Monday, February 14, 2011

X-Files--"Synchrony"

It is difficult to believe we made it 92 episodes before featuring time travel as a story element. Surprising still, considering The X-Files usually does weird science well, “Synchrony” falls flat. There are always inherent logical flaws within any story that does time travel, such as time traveler to the past desiring to change an event should be able to go back in time over and over again, learning from his failure, until he gets the desired outcome. It is a logical point one has to overlook. But some logical flaws are so glaring, it is impossible to over look them. “Synchrony” suffers from

Mulder’s curiosity is piqued by a strange murder at MIT. Allegedly, a man in his seventies approached two quarreling young doctoral students, Jason and Lucas, and informed one of them he was going to be hit by a bus at exactly 11:46 PM. The old man is arrested by campus police. As 11:46 nears, Lucas accidentally drops the papers he is carrying. Jason, fearing the old man might be right, chases after him, but instead of saving Jason from an oncoming bus, pushes him into it path instead. Jason is arrested for murder. He claims the old man as an alibi, but not only is he no where to be found, the campus cop is found frozen solid with Jason’s fingerprints inside the car.

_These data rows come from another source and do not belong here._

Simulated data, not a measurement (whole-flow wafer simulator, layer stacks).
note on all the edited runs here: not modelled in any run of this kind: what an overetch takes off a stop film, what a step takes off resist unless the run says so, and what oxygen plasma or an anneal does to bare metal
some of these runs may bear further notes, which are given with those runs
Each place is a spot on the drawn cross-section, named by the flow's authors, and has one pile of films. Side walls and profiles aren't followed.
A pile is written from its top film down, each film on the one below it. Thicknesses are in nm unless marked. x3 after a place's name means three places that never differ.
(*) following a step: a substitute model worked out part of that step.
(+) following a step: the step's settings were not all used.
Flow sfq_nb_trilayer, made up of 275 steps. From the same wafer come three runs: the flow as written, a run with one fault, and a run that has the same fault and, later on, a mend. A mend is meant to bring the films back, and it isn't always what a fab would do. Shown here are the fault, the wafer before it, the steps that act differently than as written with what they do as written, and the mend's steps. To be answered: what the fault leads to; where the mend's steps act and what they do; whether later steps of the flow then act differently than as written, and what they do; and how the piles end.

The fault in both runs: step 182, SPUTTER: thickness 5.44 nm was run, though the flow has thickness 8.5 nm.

Before we are even done with the first act, we have already figured out the old man is Jason from the future. For a change, Mulder does not draw that conclusion until the end of the third act., which is refreshing even though we are way ahead of him. But when we have already figured out the extraordinary twist to the story, there is an expectation there is an even more surprising element to come later on. If you have that expectation about “Synchrony,” you will be disappointed by the time the final credits roll.

The major clue that cues mulder in on the time travel aspect is when another scientist is also found frozen solid after being spotted with the same old man. He has been frozen by a compound in which Jason’s team of scientists are working on--an instant coolant--but are still five or ten years away from the technology to physically make it. Si it has been brought back from the future to use as a murder weapon.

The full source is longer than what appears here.